As we started using server-driven content negotiation, we started discovering more areas frameworks abstracted away from us to make our lives as developers easier. Although our use case was specifically for versioning, content negotiation is something that a number of API clients do automagically, such as Rest Assured, so you need to be able to handle it.
Because I knew this was a problem that others would likely want to solve, I ended up releasing two Open Source libraries for this which would manage the content negotiation process, as it can be complex, and we don't need every engineer working on Java Lambdas to need to write their own implementation!
These make it much easier to manage endpoint(s) that handle multiple media types, but even if you're only expecting
accept: application/json, remember that it's very likely that someone may send a more complex example!

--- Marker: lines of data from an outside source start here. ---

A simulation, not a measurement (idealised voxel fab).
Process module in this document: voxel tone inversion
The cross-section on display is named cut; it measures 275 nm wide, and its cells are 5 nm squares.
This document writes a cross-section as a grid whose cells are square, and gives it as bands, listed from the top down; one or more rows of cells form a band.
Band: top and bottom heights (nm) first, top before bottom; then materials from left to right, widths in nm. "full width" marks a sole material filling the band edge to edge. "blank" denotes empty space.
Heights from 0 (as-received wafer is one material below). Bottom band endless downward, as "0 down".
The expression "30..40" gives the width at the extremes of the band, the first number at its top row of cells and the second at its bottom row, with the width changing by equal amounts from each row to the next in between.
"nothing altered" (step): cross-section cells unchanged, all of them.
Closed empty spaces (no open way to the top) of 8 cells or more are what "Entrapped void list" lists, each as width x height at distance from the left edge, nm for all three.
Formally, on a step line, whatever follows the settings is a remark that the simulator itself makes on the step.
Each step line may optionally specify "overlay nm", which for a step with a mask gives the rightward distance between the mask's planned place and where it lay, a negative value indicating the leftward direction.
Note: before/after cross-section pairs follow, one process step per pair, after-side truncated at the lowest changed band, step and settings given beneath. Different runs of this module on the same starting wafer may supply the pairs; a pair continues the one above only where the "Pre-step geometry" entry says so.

Aside from content-type negotiation, there's also the need to add in pre (and maybe post) middleware to validate that the request is valid, and before long this all starts adding up with things that you need to write and maintain, for the benefit of a lighter classpath.
It's called functions as a service
The whole point of Serverless, or Functions as a Service, is that they're meant to be small chunks of functionality.
I've seen a single Lambda function deployed that handle multiple HTTP routes, rather than handling a specific piece of logic. Part of this was how deployment processes worked, or not using AWS API Gateway, but also it came out of the fact that using something like Hexagonal Architecture with Java can be costly in terms of the cold start delays on each invocation down the chain.
It's worth having a read of Anti-patterns in Lambda-based applications: The Lambda monolith and AWS Lambda — should you have few monolithic functions or many single-purposed functions? to help shed a bit more light on what you can do instead.
Choosing the right Dependency Injection framework
As Sean mentions, Dependency Injection can be really expensive. We'd tried going the route of "actually we don't need Dependency Injection", but then realised that for a lot of things, it made it much easier, especially when we were starting to have to stub out environment variables for unit test purposes.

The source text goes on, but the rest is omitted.